With the triumph of the ultra-leftist Syriza party in Greece, it would seem that forces are in motion to eventually resolve Greece’s role, if any, in the Eurozone. A lot of traders got a boost of confidence when statements from Greece’s prime minister-elect were released, regarding Greece’s future role in the Eurozone. According to the incoming prime minister, Syriza has no plans of leading Greece’s exit from the Eurozone.
This served to calm the market, and the euro rebounded. While a collective sigh of relief seemed to pervade the market, the reality is that this is a temporary respite. Eventually, all participants in this Greek drama, Germany, Brussels, and Greece, would have to confront political and economic fundamentals.

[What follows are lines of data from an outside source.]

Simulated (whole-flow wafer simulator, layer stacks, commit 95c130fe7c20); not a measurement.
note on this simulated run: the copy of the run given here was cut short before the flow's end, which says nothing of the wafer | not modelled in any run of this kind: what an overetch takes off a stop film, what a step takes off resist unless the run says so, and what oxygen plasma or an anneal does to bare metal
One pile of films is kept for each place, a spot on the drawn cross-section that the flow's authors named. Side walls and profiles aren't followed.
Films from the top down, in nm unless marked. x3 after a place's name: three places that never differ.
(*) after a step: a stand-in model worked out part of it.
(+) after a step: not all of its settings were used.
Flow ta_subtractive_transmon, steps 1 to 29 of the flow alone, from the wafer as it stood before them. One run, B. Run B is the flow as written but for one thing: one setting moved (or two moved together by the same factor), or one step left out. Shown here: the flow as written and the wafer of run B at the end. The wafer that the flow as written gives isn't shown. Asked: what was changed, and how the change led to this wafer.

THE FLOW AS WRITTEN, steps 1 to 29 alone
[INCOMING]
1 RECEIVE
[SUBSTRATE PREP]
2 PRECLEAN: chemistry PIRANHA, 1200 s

The euro is built on shaky ground. The Eurozone is composed of 19 different countries who want to hang on to their sovereignty but at the same time share the same money. The problem with this is if you have a country like Greece, with very generous social benefits and a very volatile, increasingly entitled population, relations will always be tense with other economies that are better managed.
It is like living in a dysfunctional family. One family member spends money like a drunken sailor. Another family member works hard, saves a lot of money, and ends up giving all those savings to the profligate relative. It is not going to pan out. Unless these 19 countries give up a big a chunk of their sovereignty for true fiscal discipline, it is not going to happen.